The last 4 can be mixed and matched. Most (all?) drivers allow this to be specified on a per-write basis. It's an incredible amount of flexibility. I don't know of any other store that lets you do that.

When a user registers, we do a journal commit ({j:true}), 'cuz you don't want to mess that up. When a user submits a score, we do a fire-and-forget, because, if we lose a few scores during the 100ms period between journal commit, it isn't the end of the world (for us, if it is for you, always use j:true)

The complaint is the default-behavior (which I think you can globally configure in most drivers) of the driver? Issue a pull request. Is the default table created in MySQL still MyISAM ?

2 and 6 - Lost Data

This is the most damning point. But what can I say? "No?" My word versus his? I haven't seen those issues in production, I hang out in their google groups and I don't recall seeing anyone bring that up - though I do tend to avoid anything complicated/serious and let the 10gens guys handle that. Maybe they did something wrong? Maybe they were running a development release? Maybe they did hit a really nasty MongoDB bug.

3 - Global Lock

MongoDB works best if your working set fits in memory. That should simply be an operation goal. Beyond that, three points. First, the global lock will yield, i believe (someone more informed can verify this). Second, the story gets better with every version and it's clearly high on 10gen's list.

Most importantly though, it's a constraint of the system. All systems have constraints. You need to test it out for your use-case. For a lot of people, the global lock isn't an issue, and MongoDB's performance tends to be higher than a lot of other systems. Yes it's a fact, but with respect to "don't use MongoDB", its FUD. It's an implementation detail, that you should be aware of, but it's the impact of that implementation details, if any, that we should be talking about.

3 and 4 - Sharding

Sharding is easy, rebalancing shards is hard. Sharding is something else which got better in 1.8 and 2.0, which the author thinks we ought to simply dismiss. I don't have enough experience with MongoDB shard management to comment more. I think the foursquare outage is somewhat relevant though (again, keeping in mind that things have improved a lot since then).

7 - "Things were shipped that should have never been shipped"

This is a good verifiable point? I remember using MySQL cluster when it first shipped. That was a disaster. I also remember using MySQL from a .NET project and opened up a good 3-4 separate bugs about concurrency issues where you could easily deadlock a thread trying to pull a connection from the connection pool.

I once had to use use clearcase. Talk about something that shouldn't have shipped.

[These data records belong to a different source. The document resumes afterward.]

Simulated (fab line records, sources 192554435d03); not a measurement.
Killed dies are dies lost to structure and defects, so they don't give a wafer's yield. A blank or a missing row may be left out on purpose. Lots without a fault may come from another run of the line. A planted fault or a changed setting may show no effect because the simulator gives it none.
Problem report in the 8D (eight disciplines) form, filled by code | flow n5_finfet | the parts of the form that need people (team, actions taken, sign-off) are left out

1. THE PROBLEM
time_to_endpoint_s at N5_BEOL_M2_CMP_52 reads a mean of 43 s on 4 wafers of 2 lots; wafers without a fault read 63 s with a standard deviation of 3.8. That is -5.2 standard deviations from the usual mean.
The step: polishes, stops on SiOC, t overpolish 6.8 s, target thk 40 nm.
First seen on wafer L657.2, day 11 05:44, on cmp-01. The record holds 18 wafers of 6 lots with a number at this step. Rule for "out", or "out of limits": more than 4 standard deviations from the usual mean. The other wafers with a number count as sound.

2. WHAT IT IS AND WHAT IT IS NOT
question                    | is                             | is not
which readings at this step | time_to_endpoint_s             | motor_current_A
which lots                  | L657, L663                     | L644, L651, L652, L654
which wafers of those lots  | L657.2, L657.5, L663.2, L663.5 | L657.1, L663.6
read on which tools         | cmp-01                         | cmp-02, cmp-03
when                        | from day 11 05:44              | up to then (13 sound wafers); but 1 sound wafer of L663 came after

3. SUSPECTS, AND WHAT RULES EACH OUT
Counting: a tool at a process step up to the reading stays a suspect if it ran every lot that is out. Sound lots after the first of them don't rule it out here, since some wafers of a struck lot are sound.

This is essentially an attack on 10gen, that ISN'T verifiable. Again, it's his anonymous word versus no ones. Just talking about it is giving it unjust attention.

8 - Replication

It's unclear if this is replica sets or the older master-slave replication. Either way, again, I don't think this is verifiable. In fact, I can say that, relatively speaking, I see very few replica set questions in the groups. It works for me, but I have a very small data set, my data pieces themselves are small. Obviously some people are managing just fine (I'm not going to go through their who's who, I think we all know some of the big MongoDB installations).

9 - The "real" problem

We've all seen some pretty horrible things. I was using MySQL in 5.0 and there was some amazing bugs. There's a bug, which I think still exists, where SQL Server can return you the incorrect inserted id (no, not using @@identify, using scope_identity) when you use a multi-core system. MS spent years trying to fix it.

I guess I can say what 10gen never could...If you were using MongoDB prior to 1.8 on a single server, it's your own fault if you lost data. To me, replication as a means to provide durability never seemed crazy. It just means that you have to understand what's going on.

Look, I don't doubt that this guy really ran into problems. I just think they have a large data set with a heavy workload, they thought MongoDB was a silver bullet, and rather than being accountable for not doing proper testing, they want to try and burn 10gen.

They didn't act responsibly, and now they aren't being accountable.

angelbob · on Nov 6, 2011

If you were using MongoDB prior to 1.8 on a single server, it's your own fault if you lost data. To me, replication as a means to provide durability never seemed crazy. It just means that you have to understand what's going on.

Well, except for that thing where the replication decided that the empty set was the most recent and blew everything else away. And those cases where keys went away.

Losing data, particularly when the server goes down, is fine. Even not writing data isn't terrible, though his points about not knowing whether it has been written in case of failure are really good ones. But corrupting data and then replicating that corrupted data is really, really bad. Often unfixably bad.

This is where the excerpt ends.